51-Yr-Old Author Offers ‘Realistic’ Depiction Of Marriage In Book About Hating Her Husband

Marriage can be tough, but most books (or shows, movies, and real-life people) gloss over the really tough stuff.

One author is seeking to shed some light on what she says is the real truth about married life. Heather Havrilesky, 51, wrote a book, Foreverland: On the Divine Tedium of Marriage, about what happens post-marriage vows. In it, she confesses to hating her husband.

She even goes so far as to calling him a "smelly heap of laundry" and a "snoring heap of meat."

Heather's book is, of course, coming under a lot of scrutiny. But she's not too worried about it. She believes that far too often people don't tell the truth about how hard it really is to stay married to the same person year after year, decade after decade.

A lot of people might think Heather's words are a bit harsh. She says, per The Times, that even in the happiest of marriages “you’ll still wake up every morning wondering why you signed on to drag this wretched, snoring heap of meat with you everywhere you go until the day you die.” She also claims that anyone who decides to embark on the journey of marriage is definitely “a true masochist.”

Is it brutal? Totally. And many people won't like what Heather has to say, but her words are surely going to strike the right note with a lot of people, too. It's definitely not easy to spend every day with the same person, or go through really difficult challenges or life changes with them. The lifelong companionship that we're made to believe is pretty wonderful if you find the right person can also include frustration, anger, and resentment.

"I kept picking up books about marriage and then throwing them across the room," Heather said about her inspiration to tell her own story. "They just felt so false. It’s not immoral to tell your story the way you want to tell it, but it feels merciless to the culture at large to offer these carefully curated glimpses of people’s lives, which you see so often on Instagram and Twitter, where everything is serene and lovely and calm and loving. It seems as if what makes you feel empowered in this f*&^ed-up world is creating an illusion for others."

She makes one really important point that is hard to deny about the way that marriage is typically portrayed. "We pretend marriage is a binary system, either you’re happy or unhappy," she said. "I wanted to own up to the full range of emotions a marriage creates."

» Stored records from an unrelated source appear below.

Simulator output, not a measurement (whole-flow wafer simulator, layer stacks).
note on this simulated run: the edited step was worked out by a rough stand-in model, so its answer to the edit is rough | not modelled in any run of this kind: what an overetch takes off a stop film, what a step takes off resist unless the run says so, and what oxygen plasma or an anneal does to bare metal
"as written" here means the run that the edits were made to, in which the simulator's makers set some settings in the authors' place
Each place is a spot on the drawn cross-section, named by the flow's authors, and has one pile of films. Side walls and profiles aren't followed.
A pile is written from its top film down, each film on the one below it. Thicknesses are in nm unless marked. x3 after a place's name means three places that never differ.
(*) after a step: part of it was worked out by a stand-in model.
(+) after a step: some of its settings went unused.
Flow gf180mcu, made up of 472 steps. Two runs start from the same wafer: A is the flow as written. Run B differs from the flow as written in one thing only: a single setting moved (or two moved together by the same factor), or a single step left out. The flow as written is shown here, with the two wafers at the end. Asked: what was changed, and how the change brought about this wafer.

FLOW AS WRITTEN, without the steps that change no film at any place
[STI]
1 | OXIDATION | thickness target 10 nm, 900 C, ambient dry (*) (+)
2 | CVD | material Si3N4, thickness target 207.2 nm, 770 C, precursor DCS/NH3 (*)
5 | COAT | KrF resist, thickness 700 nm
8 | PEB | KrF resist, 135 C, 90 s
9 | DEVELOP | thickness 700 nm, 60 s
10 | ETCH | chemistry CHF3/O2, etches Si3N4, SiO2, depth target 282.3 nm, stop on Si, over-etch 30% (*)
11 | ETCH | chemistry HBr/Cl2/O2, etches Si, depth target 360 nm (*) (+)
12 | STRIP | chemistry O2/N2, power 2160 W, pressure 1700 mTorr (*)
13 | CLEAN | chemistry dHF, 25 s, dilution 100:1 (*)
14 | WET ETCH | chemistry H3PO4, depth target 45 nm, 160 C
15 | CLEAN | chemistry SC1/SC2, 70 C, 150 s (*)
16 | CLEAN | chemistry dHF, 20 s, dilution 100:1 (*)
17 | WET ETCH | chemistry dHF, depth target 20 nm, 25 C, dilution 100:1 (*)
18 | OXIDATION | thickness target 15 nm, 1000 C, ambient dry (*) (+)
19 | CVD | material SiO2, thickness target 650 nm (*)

Heather's words may not be for everyone, but her perspective is really important. That's especially true because she also writes that she is a believer in marriage. Perhaps that means that feeling a range of emotions, even awful ones, doesn't necessarily mean a marriage is destined to fail.

Of course, people are going to come to bat for her poor husband. But Heather says he's just fine with her writing honestly about their marriage: “He’s very nice, but he really doesn’t care about what others think about him."